How to handle last batch in LSTM hidden state

(Anjandeep Sahni) #1

I am trying to setup a simple RNN using LSTM. I am facing issue with passing the hidden state of RNN from one batch to another. For example, if my batch_size = 64, and I am using batch_first = True, hidden_size = 100 and nlayers = 3.

    self.rnn = nn.LSTM(input_size = 40, hidden_size=100, num_layers = 3, batch_first=True)
    self.hidden = None
    out_pkd, (h, c) = self.rnn(in_pkd, self.hidden)
    self.hidden = (h.detach(), c.detach())

Then the shape of my hidden state is [3, 64, 100]. Now if my last batch is smaller than the batch_size 64, say 55, then I get the following error because the hidden state from the second last batch was of size [3, 64, 100].

RuntimeError: Expected hidden[0] size (3, 55, 100), got (3, 64, 100)

Above error occurs at line:

out_pkd, (h, c) = self.rnn(in_pkd, self.hidden)

How do I handle the case of smaller batch size for last batch in this case?

(Chris) #2

You need to reset/initialize your hidden state before each forward pass, in this step you can adjust it to your current batch size. The most common pattern is to have a method in your model class like:

def init_hidden(self, batch_size):
    if self.rnn_type == 'gru':
        return torch.zeros(self.num_layers * self.directions_count, batch_size, self.rnn_hidden_dim).to(self.device)
    elif self.rnn_type == 'lstm':
        return (torch.zeros(self.num_layers * self.directions_count, batch_size, self.rnn_hidden_dim).to(self.device),
                torch.zeros(self.num_layers * self.directions_count, batch_size, self.rnn_hidden_dim).to(self.device))
        raise Exception('Unknown rnn_type. Valid options: "gru", "lstm"')

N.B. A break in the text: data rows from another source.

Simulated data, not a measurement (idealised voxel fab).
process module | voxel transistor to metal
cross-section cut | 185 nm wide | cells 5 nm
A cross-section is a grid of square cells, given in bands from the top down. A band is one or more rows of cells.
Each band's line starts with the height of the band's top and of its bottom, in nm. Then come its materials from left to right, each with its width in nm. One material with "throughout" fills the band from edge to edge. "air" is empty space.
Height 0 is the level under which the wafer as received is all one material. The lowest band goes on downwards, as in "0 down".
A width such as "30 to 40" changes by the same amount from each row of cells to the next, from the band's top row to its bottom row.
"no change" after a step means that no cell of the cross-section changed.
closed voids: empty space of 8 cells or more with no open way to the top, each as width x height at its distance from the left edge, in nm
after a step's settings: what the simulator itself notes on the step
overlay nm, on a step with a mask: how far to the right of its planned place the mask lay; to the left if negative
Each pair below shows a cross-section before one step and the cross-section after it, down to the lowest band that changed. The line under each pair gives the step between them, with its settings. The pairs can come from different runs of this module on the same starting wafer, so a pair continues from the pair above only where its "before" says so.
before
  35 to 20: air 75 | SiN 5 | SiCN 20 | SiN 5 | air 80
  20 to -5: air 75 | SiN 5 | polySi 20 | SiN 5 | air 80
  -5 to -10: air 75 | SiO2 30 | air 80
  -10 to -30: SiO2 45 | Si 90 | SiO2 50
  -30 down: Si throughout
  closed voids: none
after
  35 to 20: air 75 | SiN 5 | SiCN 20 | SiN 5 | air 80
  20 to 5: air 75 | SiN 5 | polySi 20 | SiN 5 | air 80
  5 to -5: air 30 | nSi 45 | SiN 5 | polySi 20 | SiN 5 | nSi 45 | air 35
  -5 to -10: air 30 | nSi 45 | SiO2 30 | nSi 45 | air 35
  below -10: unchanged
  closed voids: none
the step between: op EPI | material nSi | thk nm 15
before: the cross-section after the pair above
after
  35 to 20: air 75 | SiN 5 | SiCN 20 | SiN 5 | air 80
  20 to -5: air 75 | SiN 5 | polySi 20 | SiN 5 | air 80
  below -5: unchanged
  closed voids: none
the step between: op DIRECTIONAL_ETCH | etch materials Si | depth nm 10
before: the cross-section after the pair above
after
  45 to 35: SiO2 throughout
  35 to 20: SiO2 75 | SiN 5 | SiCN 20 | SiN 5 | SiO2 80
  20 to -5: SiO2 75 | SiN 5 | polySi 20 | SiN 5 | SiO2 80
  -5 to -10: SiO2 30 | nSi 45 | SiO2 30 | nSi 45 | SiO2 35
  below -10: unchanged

Note that this one is already flexible enough to support different types of RNNs, different number of layers, and whether the RNN layer is bidirectional or not. The method can be much simple if you don’t need this.

Assuming that you call forward() with a parameter inputs that contains the current batch with a shape (batch_size, ...). You can call self.init_hidden(inputs[0]) as first statement in your forward() method – or before the forward() method in the loop that iterates over the batches.

That should fix your problem.

(Anjandeep Sahni) #3

Thanks, this helps. I actually also want to learn the initial hidden state sent to the LSTM by wrapping self.hidden in nn.Parameter. In that case, I don’t think it would be right to reinit with zeros each time, right?

If then I initialized self.hidden to

self.hidden = nn.Parameter(torch.zeros(self.num_layers * self.directions_count, batch_size, self.rnn_hidden_dim))

and then did backprop for current batch, how do I feed this same hidden state to the LSTM during next batch?

(Chris) #4

You can re-init the hidden state with 0s each time; it’s a common practice. For learning a (maybe) better initial hidden state, you can have a look at this earlier post.

(Anjandeep Sahni) #5

Thanks a lot. That post was quite helpful.